A geopolitical scramble has begun in the unfamiliar icy territories by the poles. Last month Denmark laid formal claim to the Arctic, but who or what can act to save the Arctic’s and Antartica’s ecosystem services of critical cooling?

Sea ice has a much higher albedo compared to other earth surfaces, such as the surrounding ocean, or tundra that lies below, what are now frozen, landscapes.As more polar ice melts there is less reflection of sunlight back into space and the local temperature warms. Ice melts to form a larger mass of darker blue water, which absorbs, rather than bounces back, more light, leading to a warmer temperature. This Albedo effect phenomenon is why it is so important to preserve the Arctic and its cooling effect for the whole planet.

Beyond the science and the Arctic ice’s stabilisation function is the sheer beauty of natural geometric forms in polar latitudes. These stunning photographs could be a welcome call to preserve the poles’ ecosystems rather than another geography scolding. Instead, marvel at these trapped ice bubbles, frost flowers, formations like natural neon lights, ice as bright as emeralds, and jagged zig-zagged lakes.

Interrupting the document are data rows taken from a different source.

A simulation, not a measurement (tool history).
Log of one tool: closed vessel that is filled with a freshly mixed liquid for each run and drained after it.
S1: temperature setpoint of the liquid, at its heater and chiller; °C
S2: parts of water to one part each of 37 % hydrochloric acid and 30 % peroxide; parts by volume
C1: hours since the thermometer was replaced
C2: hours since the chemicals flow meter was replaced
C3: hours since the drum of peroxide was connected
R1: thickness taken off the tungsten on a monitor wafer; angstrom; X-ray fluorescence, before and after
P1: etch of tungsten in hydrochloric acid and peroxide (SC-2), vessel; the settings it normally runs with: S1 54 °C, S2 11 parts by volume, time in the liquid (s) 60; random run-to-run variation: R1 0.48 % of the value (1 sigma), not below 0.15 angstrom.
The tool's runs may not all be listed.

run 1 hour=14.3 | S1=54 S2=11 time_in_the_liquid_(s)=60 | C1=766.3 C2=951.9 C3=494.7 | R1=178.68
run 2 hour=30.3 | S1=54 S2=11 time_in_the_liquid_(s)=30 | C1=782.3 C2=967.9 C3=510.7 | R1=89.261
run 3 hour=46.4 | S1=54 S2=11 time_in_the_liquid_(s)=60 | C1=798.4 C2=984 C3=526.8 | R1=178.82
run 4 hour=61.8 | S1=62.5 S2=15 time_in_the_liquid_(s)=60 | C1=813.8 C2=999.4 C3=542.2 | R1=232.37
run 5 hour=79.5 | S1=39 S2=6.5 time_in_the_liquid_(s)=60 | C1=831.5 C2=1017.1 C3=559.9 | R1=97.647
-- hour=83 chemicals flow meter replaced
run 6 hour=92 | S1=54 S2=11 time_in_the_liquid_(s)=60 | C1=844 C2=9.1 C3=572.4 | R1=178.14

Shell and Gazprom are pursuing an Arctic oil rush. Drilling one of the planet’s most extreme, isolated, unknown, unpredictable environments is risky in the short run with potential devastation in oil spills, but cumulative drilling over months and years is even more risky in the long term with catastrophic impacts for the stability of the entire Earth. Perhaps images of icy splendor could make inroads to halting the destruction in the poles.

Oil spills in albedo territories would have calamitous and maybe irreversible impacts on the entire Arctic ecosystem. The Arctic is warming twice as fast as the rest of the world. In the last 30 years 75% percent of its sea ice has evaporated. So, maybe the alarm balls could be run out with delightful images of landscapes worth saving for their own sake.